Sunday 14 December 2014

Budget’s political pain turns out to have been for nothing –

Budget’s political pain turns out to have been for nothing –

IF JOE HOCKEY HAD A BRAIN.............

Budget’s political pain turns out to have been for nothing



Treasurer Joe Hockey has unveiled a serious deterioration in revenue in the latest budget update.










A year after the government promised that the days of
overestimating revenue were at an end, Treasurer Joe Hockey has unveiled
another write-down for revenue this year and in following years. That’s
on top of the write-down back in May. Since the Pre-Election Economic
and Fiscal Outlook in August 2013 — the one genuinely independent guide
to the nation’s budget, prepared without government interference by
Treasury and Finance — the 2014-15 budget deficit has blown out by
nearly $16 billion, despite the government’s constant rhetoric about its
bringing the budget back under control, and despite all the political
pain that the government has endured. And the deficits for the years
beyond have gone up by nearly $50 billion.

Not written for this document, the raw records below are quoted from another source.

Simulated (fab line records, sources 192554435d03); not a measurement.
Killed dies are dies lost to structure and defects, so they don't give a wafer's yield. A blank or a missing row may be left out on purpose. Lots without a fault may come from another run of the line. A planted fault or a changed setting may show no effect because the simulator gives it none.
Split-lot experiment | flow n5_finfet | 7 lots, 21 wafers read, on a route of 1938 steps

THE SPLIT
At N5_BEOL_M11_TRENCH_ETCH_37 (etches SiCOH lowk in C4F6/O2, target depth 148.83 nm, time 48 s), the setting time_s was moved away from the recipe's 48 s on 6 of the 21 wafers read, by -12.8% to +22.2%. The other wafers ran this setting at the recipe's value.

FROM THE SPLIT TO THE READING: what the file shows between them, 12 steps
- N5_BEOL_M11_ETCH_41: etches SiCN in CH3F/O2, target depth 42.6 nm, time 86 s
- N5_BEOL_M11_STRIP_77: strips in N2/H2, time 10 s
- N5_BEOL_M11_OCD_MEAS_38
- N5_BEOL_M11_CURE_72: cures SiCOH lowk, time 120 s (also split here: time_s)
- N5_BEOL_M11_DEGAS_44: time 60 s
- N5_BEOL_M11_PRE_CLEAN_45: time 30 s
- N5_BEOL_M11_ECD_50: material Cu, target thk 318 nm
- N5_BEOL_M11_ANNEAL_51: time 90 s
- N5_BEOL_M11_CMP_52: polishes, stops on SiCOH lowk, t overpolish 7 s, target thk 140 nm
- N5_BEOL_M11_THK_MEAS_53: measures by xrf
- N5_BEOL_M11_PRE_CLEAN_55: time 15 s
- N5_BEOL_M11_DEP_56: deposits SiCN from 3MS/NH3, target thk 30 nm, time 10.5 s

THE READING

For the man who promised, as late as January 2013, to
deliver a surplus in his first year and every year after that, it’s an
inglorious failure. This is how Hockey’s fiscal problem has unfolded
since his first MYEFO in December 2013 (forecasts surpluses appear as
negatives).






As the graph illustrates, today’s MYEFO has wiped out all of
the gains Hockey made toward a return to surplus in the May budget
compared to last year’s MYEFO — and then some. All that pain has been,
in fiscal terms, for nothing, with a return to surplus now pushed out to
2019-20 — the fiscal equivalent of the never-never.



However, despite the revenue write-downs, Hockey is still
expecting $379 billion in revenue, $19 billion more than in
2013-14 — compared to Wayne Swan’s situation in 2008 and 2009, when
revenue actually fell in nominal terms. The Commonwealth will
take 23.6% of GDP in revenue, a full 0.8 points higher than last year
and the highest level since Peter Costello’s last budget, while spending
will now increase from 25.7% of GDP to 25.9% of GDP.



Hockey has to take some of the blame himself for his own
revenue situation. It has been his poor handling to 2014-15 budget that
has contributed to a collapse in consumer and business confidence,
making the transition from fading mining investment to more traditional
housing and consumer-based economic drivers much more difficult than it
should have been. And despite the government’s rhetoric about getting
the budget under control, it handed out big tax cuts to carbon emitters,
mining companies, tax rorters and wealthy superannuants.



But the collapse in the terms of trade — expected in May to
be -6.75%, but instead forecast to be -13.5% — is something entirely
beyond the government’s control. The only control the government has is
over how it reacts, and in this case it has reacted appropriately, by
declining to slash spending to match falling revenue. As a result, it is
providing more stimulus to the economy than it had planned, and given
the circumstances, that’s exactly the right call. Indeed, if economic
weakness persists, the 2015-16 budget may include some further stimulus,
not in the automatic stabiliser sense, but reflecting a conscious
decision to undertake further, stimulatory spending.



Hockey is thus in exactly the same position as Wayne Swan
was: battling external forces (Swan had the high dollar, Hockey has low
commodity prices) that keep sucking up his revenue, he’s declined to try
to offset those losses for the sake of economic growth, and he finds
his previous rhetoric about surpluses now very inconvenient.